An American author claims that nothing works better than misery for a Brit to feel happy.
Former New York Times journalist Eric Weiner writes in his book 'The Geography of Bliss' that Brits are never happier than when in the most miserable condition.
The book, which has received rave reviews and is riding high in the bestseller charts across the Atlantic, said that Brits believed that happiness was something for Americans, and that they could only enjoy themselves when they had something to complain about.
"Britain is a great place for grumps, and most Brits, I suspect, derive a perverse pleasure from their grumpiness. For the British, happiness is a transatlantic import. And by transatlantic, they mean American. And by American, they mean silly, infantile drivel," the Telegraph quoted Weiner as writing in the book.
"For the English, life is not about happiness but getting by," he wrote.
o gather substantial information for his book, the award-winning journalist spent a year travelling the world to find its happiest nooks and crannies.
He passed through Iceland, Holland and Switzerland, Bhutan, and Qatar while travelling.
He discovered that a town in Berkshire named Slough was full of unhappiness.
"Slough is a treasure trove of unhappiness, buried beneath a copious layer of gloom," he said.
"The colours range from deeper to lighter shades of grey. The people seem grey, too, and slightly dishevelled," he added.

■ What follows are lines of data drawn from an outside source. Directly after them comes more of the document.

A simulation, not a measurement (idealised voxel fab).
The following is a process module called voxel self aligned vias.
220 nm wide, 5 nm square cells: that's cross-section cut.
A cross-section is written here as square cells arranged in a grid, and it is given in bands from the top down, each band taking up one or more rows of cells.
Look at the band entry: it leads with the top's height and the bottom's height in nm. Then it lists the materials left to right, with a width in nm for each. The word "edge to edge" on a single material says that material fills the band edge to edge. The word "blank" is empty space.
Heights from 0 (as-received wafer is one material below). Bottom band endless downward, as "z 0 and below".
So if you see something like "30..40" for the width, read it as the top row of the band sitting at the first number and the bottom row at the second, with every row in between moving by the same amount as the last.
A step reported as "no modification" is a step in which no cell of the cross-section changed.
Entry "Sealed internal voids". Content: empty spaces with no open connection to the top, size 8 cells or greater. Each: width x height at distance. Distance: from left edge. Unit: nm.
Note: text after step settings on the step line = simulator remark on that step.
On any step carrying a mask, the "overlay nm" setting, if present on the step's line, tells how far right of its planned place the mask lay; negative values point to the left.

However, officials at Slough Borough Council have slammed Weiner's views, denying that the town was grey and miserable.
"We found it frustrating when Slough became a byword for the epitome of all that was worst about this country but it's actually quite distressing. We now seem to have become an international whipping boy. It's all a big misconception," Andrew Blake-Herbert, the council's director of resources, said.